What is it we all seek? Some sort of reassurance that there is an afterlife. What is it we rely on for that guidance to get us there? Religion. I realize I’m probably going to piss a few people off with this book, but what the hell, if there is a purgatory, I’m sure I’ll pay for it there. You see this book came about because of unanswered questions. Questions I’ve pondered for my 62 years on this earth (minus my time in diapers where thinking was completely optional). Religion in many ways is a guide to obtain answers, but it was never enough for me.
I was raised Catholic. You can all bless me now. Surviving a Catholic upbringing is a lot like surviving a repetitive hurricane. Just when you think you’ve got enough protection from the danger someone (Usually my Mother) throws a curve ball of Catholic guilt at you and you’re stuck trying to remember if it is a sin or not, whether it requires a confession, and the amount of shame you should feel. It’s like dodging the hurricane all over again. Depression runs a rough shot in the Catholic religion and trust me, I know why. Happiness is frowned upon. I have a hard time thinking that God thinks that’s the way it should be.

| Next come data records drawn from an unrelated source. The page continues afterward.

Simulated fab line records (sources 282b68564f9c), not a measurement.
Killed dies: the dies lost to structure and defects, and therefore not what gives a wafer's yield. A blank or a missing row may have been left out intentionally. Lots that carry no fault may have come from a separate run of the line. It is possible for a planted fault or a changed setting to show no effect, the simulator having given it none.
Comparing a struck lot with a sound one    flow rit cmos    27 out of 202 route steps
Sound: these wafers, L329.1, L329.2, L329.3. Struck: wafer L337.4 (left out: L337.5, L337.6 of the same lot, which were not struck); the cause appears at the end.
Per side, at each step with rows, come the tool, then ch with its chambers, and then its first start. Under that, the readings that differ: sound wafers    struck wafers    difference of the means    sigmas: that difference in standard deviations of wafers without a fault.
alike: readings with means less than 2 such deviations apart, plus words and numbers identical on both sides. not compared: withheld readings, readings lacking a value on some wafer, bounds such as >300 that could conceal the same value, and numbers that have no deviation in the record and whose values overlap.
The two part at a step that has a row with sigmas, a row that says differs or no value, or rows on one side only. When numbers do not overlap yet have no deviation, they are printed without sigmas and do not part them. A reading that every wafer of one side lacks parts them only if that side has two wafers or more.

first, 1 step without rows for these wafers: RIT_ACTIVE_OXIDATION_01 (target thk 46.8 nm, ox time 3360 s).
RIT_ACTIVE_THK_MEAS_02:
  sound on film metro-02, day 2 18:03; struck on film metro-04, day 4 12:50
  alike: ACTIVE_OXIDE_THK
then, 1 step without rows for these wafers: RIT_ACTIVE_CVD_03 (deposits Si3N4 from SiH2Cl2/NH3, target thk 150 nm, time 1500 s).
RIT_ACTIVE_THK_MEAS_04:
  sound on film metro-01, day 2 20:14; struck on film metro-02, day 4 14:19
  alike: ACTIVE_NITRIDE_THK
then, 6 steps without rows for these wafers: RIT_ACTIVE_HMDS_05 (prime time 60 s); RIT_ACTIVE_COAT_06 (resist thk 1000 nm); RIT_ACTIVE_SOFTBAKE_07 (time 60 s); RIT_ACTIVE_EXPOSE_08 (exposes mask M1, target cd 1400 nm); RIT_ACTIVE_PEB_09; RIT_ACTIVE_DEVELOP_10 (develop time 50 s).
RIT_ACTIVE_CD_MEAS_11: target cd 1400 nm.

Although I am by no means an expert on religion. I find it to be a hindrance in my life. I do know that a lot of people get a lot out of the visit to the church on Sunday and I think that’s great. By no means do I think that everyone should follow my lead, I just want people to know that being a religious truant is not the end of the world. I have always felt that God watches over us. I also think that he (or She, oh that’s going to piss off some people) wants us to be happy. I can’t see a God that punishes people for eating a beef jerky on a Friday during lent and yet forgiving a murderer because he confesses his sin on his deathbed. Sorry, it just doesn’t work for me.